I'm out frolicking in the sand and surf of Jamaica at the moment, so please leave a message at the beep. Don't worry though, I've arranged for this lovely repost to help keep your mind off of the fact that you're in blah winter and I'm in Paradise.
*Originally posted on 3/9/07*We're learning about Motivation in my management class at school. Basically we learned that we're a very cynical bunch, and are not at all motivated by anything. The most fun we had all night was reading through Demotivators, which are the opposite of those Motivational posters you see in companies everywhere. Check them out. If you don't have time to check them out, then just read the best ones that I've picked out below, but you'll miss seeing the pretty pictures that go along with them.
My favorites include:
When birds fly in the right formation, they need only exert half the effort. Even in nature, teamwork results in collective laziness.
Sometimes the best solution to morale problems is just to fire all of the unhappy people.
A company that will go to the ends of the Earth for its people will find it can hire them for about 10% of the cost of Americans.
Leaders are like eagles. We don't have either of them here.
It could be that the purpose of your life is only to serve as a warning to others.

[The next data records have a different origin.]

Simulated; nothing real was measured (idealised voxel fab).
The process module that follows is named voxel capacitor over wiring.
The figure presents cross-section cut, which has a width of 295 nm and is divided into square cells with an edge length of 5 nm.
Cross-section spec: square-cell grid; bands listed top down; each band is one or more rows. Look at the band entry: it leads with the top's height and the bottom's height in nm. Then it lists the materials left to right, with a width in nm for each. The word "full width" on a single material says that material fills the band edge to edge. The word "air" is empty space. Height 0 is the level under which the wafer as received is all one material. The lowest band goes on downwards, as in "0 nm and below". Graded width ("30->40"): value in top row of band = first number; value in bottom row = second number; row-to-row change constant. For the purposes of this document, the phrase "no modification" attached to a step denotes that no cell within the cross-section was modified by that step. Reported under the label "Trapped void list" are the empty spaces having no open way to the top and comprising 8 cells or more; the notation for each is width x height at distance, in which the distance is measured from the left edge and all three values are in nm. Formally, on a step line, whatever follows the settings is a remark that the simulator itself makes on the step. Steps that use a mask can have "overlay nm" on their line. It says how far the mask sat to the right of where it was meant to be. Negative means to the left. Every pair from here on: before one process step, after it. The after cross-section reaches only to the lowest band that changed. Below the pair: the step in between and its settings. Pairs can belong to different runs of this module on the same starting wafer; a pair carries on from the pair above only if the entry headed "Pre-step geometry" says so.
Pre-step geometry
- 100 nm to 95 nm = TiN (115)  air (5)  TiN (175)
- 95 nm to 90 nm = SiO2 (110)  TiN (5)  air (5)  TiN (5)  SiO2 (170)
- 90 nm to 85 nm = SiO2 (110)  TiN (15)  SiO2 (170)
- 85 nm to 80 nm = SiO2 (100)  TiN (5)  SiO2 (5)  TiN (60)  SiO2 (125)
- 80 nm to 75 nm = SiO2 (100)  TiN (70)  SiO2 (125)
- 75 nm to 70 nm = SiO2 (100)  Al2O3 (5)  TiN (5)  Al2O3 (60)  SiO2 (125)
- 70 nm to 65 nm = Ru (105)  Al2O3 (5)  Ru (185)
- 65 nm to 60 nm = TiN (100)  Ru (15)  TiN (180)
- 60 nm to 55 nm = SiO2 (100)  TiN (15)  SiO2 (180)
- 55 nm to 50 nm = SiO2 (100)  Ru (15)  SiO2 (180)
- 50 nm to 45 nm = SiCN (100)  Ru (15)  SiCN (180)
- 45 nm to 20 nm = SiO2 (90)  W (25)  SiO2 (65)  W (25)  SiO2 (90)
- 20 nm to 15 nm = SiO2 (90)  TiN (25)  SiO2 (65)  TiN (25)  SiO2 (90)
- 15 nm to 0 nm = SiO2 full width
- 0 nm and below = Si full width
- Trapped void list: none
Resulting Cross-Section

If a pretty poster and a cute saying are all it takes to motivate you, you probably have a very easy job. The kind robots will be doing soon.
The race for quality has no finish line- so technically, it's more like a death march.
When you wish upon a falling star, your dreams can come true. Unless it's really a meteorite hurtling to the Earth which will destroy all life. Then you're pretty much hosed no matter what you wish for. Unless it's death by meteor.
The tallest blade of grass is the first to be cut by the lawnmower.